Sunday, May 27, 2012

M 109

Similar to our galaxy in size and shape (it's a barred spiral galaxy), our sister lies 83 million light years away towards the Ursa Major constellation.

When I first saw it nine years ago as a faint patch of light near the bright star Phecda, I imagined exactly this: 

Monday, May 21, 2012

Peak District: cold, night, spring

Twilight arrives finally in UK's Peak District National Park. Charged with color beauty, Venus trails along the Pleiades on it's journey away from the Sun: it is the last time it goes away from it before the famous Venus transit this June (more about that soon!).

  Even though it's cold, some people do look up, through the dense photon cloud of light pollution

The road to light below us (it was oriented towards West :) )

        ... and he stands below all that is timeless for most humans: stars!

Saturday, May 5, 2012

Super, super Moon!

  March 19th 2011 full Moon vs May 4th 2012 full Moon    ====    ~357 300 km vs ~358 000 km 

      The orbits of the planets around the Sun are not circular but elliptical, as are the orbits of the satellites around planets.

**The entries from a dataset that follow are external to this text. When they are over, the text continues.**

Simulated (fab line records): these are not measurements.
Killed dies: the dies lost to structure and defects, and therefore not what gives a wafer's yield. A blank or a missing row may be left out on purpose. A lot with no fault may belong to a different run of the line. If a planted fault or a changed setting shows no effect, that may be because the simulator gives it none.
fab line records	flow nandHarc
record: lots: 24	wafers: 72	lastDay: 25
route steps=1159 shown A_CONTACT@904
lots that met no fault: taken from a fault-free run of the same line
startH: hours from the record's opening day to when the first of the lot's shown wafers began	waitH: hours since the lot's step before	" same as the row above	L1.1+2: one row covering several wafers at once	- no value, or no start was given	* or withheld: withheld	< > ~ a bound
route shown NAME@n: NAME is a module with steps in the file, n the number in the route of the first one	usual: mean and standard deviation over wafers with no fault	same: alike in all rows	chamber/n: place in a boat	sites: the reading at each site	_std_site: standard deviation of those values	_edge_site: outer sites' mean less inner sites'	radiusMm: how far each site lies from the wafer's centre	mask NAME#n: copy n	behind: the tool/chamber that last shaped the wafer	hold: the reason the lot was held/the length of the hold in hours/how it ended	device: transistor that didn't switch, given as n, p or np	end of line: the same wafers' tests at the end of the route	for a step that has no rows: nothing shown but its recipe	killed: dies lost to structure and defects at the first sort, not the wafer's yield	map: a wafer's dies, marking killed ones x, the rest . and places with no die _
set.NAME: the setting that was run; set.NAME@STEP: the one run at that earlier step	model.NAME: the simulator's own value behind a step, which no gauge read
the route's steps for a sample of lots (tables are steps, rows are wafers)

      Also, the Moon orbits the Earth on an orbit which can be quite well approximated by an ellipse. This means that sometimes it is father away from the Earth (farthest point being named apogee) and sometimes closer (closest point named perigee). The numbers for this would be: average distance - 384 399 km , apogee distance - 405 410 km and perigee distance - 362 570 km, only a 14% difference between the farthest and closest points! :)

      To put in in context, the Wikipedia animation below shows the Earth, Moon and their average distance to scale (with the yellow line simulating a beam of light travelling from Earth to the Moon in real time). I placed the arrow about where the perigee of the Moon would be.

                                                                                                                                                                                                  perigee   |

      Imagine yourself noticing from 100m away that a plant has grown from 45cm to 48 cm, seeing it one month after the first time. Most people will definitely not notice the size difference, but the power of suggestion is strong enough that it might really seem that it is smaller, or larger (depending on what that person was told).

        It is quite fashionable today for the mass-media to report the weirdest things and not discriminate between being informative and the opposite. We will most likely have this "supermoon effect" for the next years, just as we have the "Mars Hoax" every late august since 2003, when Mars came closest to Earth in many years (still some 55 million km away though). 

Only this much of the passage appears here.